Ramazan profiteering: Prices of fruits, groceries rise as no one follows fixed rates

Shopkeepers blame wholesale markets for prices higher than govt rates

Shopkeepers blame wholesale markets for prices higher than govt rates. PHOTO: MOHAMMAD AZEEM/EXPRESS

KARACHI: Instead of slashing prices, this Ramazan too sees a hike in prices of essential commodities as the government fails to implement its fixed prices.

The newly appointed commissioner, Ejaz Ahmed Khan, had told officials to conduct raids at different stores and make sure they are following the official price list. But the prices on the first day of Ramazan were much higher than the government's rates.
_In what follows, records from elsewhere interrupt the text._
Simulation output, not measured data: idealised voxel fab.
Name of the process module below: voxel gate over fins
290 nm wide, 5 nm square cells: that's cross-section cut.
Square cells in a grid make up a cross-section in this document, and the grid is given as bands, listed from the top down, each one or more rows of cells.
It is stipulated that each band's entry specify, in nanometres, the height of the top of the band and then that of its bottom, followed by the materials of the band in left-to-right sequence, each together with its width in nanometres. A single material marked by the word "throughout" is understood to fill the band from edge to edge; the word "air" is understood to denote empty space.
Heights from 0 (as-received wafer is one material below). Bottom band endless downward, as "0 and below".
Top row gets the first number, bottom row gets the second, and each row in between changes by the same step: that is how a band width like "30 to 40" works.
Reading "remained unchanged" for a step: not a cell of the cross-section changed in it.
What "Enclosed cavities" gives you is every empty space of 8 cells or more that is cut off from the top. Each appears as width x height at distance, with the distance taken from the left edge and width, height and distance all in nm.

Dissatisfied: Locals irked by surging food prices ahead of Ramazan

Shoppers who made their way to grocery stores on Tuesday, hoping to avail the discounted prices, were disappointed. Rehan Ali, who was shopping at Metro Cash and Carry store in Gulshan-e-Iqbal, grabbed a handful of Kabuli chana from a huge container but immediately threw it back once he saw the price. "Nowhere in the city can you find affordable commodities," he complained. The chanas at retail stores are bring sold at Rs220 per kilogramme (kg) for high quality and Rs195 per kg for low quality even though the government has fixed their prices at Rs110 and Rs98 per kg, respectively.

According to the superstore's floor in-charge Amir Iqbal, they were selling all the products according to the rates set by the commissioner. The commissioner's list has been pinned at every corner of the store, he pointed out, admitting that it was possible that the old and new rates are taped side by side and had created some confusion.

Open market

The situation at makeshift markets is not too different. Bananas, the most popular fruit during Ramazan, was being sold in Gulistan-e-Jauhar at Rs120 a dozen for high quality ones and Rs100 for regular quality ones. The commissioner's list priced them at Rs87 a dozen for good quality and Rs65 for average quality.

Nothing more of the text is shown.